In addition to this, tensions between rival ethnic groups remain high. There have been sporadic clashes between communities, threatening the peaceful coexistence that generally prevailed in Guinea before the Liberian war broke out in 1989.
Although UN peacekeepers disarmed more than 100,000 former combatants in Liberia during 2004, there have been continuing rumours of infiltrators from that country coming into the Forest Region.
There has also been a busy trade in light arms heading into Guinea. This has led to numerous arrests and a strengthening of security controls on the borders with Liberia, Côte d’Ivoire and Sierra Leone.
These measures, although necessary, have disrupted normal cross-border trade, a cornerstone of survival strategies in the region.
Traders interviewed by IRIN said they still crossed into Liberia and Cote d'Ivoire to buy and sell goods, but they complained it was increasingly difficult to move and get basic goods to local markets.
As a result, prices have risen. Guineans in the Forest Region now have to pay a small fortune for Ivorian palm oil and Liberian soap.
The Guinean authorities have systematically denied all reports that former combatants have been recruited in Liberia to join training camps inside Guinea's Forest Region for the launch of a fresh conflict. But Bangoura admitted to IRIN: “It is impossible to verify systematically that no one infiltrates the country.”
Guinea under pressure
Meanwhile there are fears that Guinea's government could succumb to internal pressures as well as the overspill from conflicts in neighbouring countries.
On 19 January, President Lansana Conte escaped unhurt when unidentified gunmen opened fire on his motorcade as he was heading into the capital, Conakry, from his home in a nearby village.
The President is a former army colonel who seized power in a 1984 coup and has ruled Guinea with an iron hand since then.
But his government has failed to reverse a steady economic decline. And over the past year it has faced mounting internal protests from ordinary Guineans who can no longer survive on their meagre earnings.
Rising food prices led to rice riots in Conakry in July 2004. Since then there have been several strikes and demonstrations to protest against rising prices and low wages, including a week-long stoppage by teachers at the beginning of January 2005.
Conte's government has also faced external threats, particularly from Liberia when it was ruled by his arch-enemy Charles Taylor.
In September 2000 a motley force of Guinean, Liberian and Sierra Leonean combatants attempted to invade Guinea from Liberia. It seized several towns in southeastern Guinea and found some support from ethnic allies on Guinean soil.
For more than a year, the Guinean security forces fought back and eventually repelled the invaders.

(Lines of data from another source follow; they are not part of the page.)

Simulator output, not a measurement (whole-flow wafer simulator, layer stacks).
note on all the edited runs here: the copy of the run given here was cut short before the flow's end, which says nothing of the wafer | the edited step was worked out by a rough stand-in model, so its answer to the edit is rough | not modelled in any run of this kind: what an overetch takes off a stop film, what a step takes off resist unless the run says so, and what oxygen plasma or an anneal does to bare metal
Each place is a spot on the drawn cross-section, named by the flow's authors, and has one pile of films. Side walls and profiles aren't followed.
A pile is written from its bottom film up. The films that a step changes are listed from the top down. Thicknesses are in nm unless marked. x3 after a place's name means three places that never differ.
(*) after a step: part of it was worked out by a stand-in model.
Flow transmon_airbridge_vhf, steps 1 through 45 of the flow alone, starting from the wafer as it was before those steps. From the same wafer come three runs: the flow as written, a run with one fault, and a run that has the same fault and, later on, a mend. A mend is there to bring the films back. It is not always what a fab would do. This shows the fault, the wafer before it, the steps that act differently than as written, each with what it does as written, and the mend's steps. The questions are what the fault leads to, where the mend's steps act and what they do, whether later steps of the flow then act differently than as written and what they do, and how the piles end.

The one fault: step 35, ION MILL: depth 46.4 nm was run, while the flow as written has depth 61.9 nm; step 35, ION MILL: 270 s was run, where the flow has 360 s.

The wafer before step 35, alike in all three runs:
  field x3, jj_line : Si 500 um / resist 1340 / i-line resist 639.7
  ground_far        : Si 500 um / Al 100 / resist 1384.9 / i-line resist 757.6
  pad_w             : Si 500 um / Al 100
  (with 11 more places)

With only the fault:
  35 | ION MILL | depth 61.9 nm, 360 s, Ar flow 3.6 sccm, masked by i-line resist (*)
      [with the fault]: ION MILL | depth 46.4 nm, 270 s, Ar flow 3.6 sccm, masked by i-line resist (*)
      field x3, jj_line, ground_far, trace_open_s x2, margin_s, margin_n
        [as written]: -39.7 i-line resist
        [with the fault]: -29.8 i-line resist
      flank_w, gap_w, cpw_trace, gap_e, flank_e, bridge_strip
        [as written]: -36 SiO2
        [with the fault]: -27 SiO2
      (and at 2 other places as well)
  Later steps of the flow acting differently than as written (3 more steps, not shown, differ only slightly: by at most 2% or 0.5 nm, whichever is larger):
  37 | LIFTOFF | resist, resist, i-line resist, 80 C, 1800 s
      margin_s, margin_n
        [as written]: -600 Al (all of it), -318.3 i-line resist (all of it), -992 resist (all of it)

According to residents in Nzérékoré, the capital of the Forest Region, professional ‘rangers’, trained by the US army eventually secured the nearby border and restored order to the town.
“We've done what was necessary to reinforce security in our towns and along our frontiers,” said Minister Bangoura. “We observe, we verify, we are very vigilant about what goes on around us.”
Diplomats say Guinea in turn needled Taylor by backing the Liberians United for Reconciliation and Democracy (LURD) rebel movement. LURD launched guerrilla attacks into northwestern Liberia from the Forest Region of Guinea in 1999 and eventually forced Taylor to relinquish power by seizing half the Liberian capital, Monrovia, in 2003.
The presence of LURD fighters in the Forest Region has become more discreet in recent months, but residents say these former combatants, most of them from the Malinké or Mandingo ethnic group, still come and go across the border, if only for commercial reasons.
The Guinean government has consistently denied supporting LURD, whose chairman Sekou Conneh was resident in Conakry throughout the Liberian civil war.
However according to Guinean human rights activists and residents of the Forest Region, the rebel group was organized and supplied from Guinea. Eyewitnesses told IRIN that LURD did much of its recruiting in the Liberian refugee camps in Guinea.
What choice for the international community?
Looking at the risks at large in the sub-region, the UN Security Council has recommended that Guinea be included in the sub-regional strategies aimed at securing frontiers and reducing the risks of conflict. The dangers have been made even more apparent by the renewed tensions in Côte d’Ivoire and the resumption of hostilities there in November.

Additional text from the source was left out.